This post is something I was thinking about when I was building yesterday’s post and I was going to put in the why I like being a GM was because I like telling a story and then I realised that this is not really the function of a GM. In fact the GM’s role in regards to stories is quite different and this is going to contradict some of my early blogs that I have written.
I once asked what sort of GM are you. Were you the GM that creates his adventures to tell his stories or were you the type of GM that started with a concept and just let things run their own course. I know now after truly thinking about it that the first type of GM is likely to be a bit of a disappointed GM in the long run and the reason is the GM does not tell a story, they just enable it.

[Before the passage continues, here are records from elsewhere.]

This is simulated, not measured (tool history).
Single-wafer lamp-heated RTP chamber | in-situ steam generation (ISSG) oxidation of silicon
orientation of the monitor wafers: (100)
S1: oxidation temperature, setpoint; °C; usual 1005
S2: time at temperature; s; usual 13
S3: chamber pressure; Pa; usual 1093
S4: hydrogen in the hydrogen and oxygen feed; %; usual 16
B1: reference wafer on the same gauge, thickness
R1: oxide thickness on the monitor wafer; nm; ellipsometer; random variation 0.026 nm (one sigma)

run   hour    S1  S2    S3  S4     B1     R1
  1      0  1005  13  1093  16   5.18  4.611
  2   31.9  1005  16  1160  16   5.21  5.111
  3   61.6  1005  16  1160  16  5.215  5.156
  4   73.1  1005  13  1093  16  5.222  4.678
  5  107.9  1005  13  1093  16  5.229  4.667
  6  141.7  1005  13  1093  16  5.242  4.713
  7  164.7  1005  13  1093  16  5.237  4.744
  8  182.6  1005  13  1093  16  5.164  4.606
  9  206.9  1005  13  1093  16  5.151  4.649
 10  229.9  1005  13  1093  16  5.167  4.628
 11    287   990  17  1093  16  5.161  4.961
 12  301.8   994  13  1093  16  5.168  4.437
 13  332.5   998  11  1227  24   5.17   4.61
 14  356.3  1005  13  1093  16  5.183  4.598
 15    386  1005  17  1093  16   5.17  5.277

I am going to use an example here that is specific to my Earthdawn PBeM campaign and it is going to contain MAJOR spoilers for that game and the direction that it is headed in and has always been heading in. If you are a player in that game I would seriously think twice about reading this blog as it may ruin the game for you that we have been working on for a decade or so! That is because this game is one I set up so I could tell a story that I had always wanted to see told in this game. I have only recently decided that if that story is to be told by me I need to write it out as some fan fiction or in a book format because an RPG is not the place for me to force my story on players. It is my place to build an environment where the players tell their story.
Let me give you the brief outline of my story and then let me relate that tale to the reality of my PBeM game. If you don’t really know much about Earthdawn let me preface it by saying it is kind of Cthulu meets fantasy where civilisations have spent ages hiding in holes and perverting themselves to keep the big evils from killing them all. The elves of the land perverted themselves horribly with blood magic to stop this occurring and became monsters themselves. The story I wanted to tell was that of the truth of the elves horror and perversion where a group of heroes save them from eternal damnation. It starts simply where the mayor of a small settlement has a block of oak that was polished and shaped like a heart stolen from her abode. It was a family heirloom and she sends a group of the most trustworthy and strong to find it and return it to her.
In the journey chasing the thief they finally catch up with her and find that she was working for a secret organisation who believed the item was not a simple heirloom but a powerful magic item that threaten the existence of many. The handover had already occurred and the players lose track of the item but find that there is a scholar far to the north who knows of the abilities of this item and would perhaps know those that covet it. Along their travels they meet with a strange, enigmatic figure that recurs many times through their story, right around the time that their suffering is greatest or when their actions cause great suffering. He is known as the Corinthian and the party do not know if he is a benign benefactor as their problems seem to ease after his presence but they are unnerved by him. In reality this being is a Horror construct and he is assisting his master feed off the suffering of the party and those around them. But more importantly he is tracking them as he knows what they seek and realises if it can get a hold of it that it will be eternally set by feeding off the suffering it connects to.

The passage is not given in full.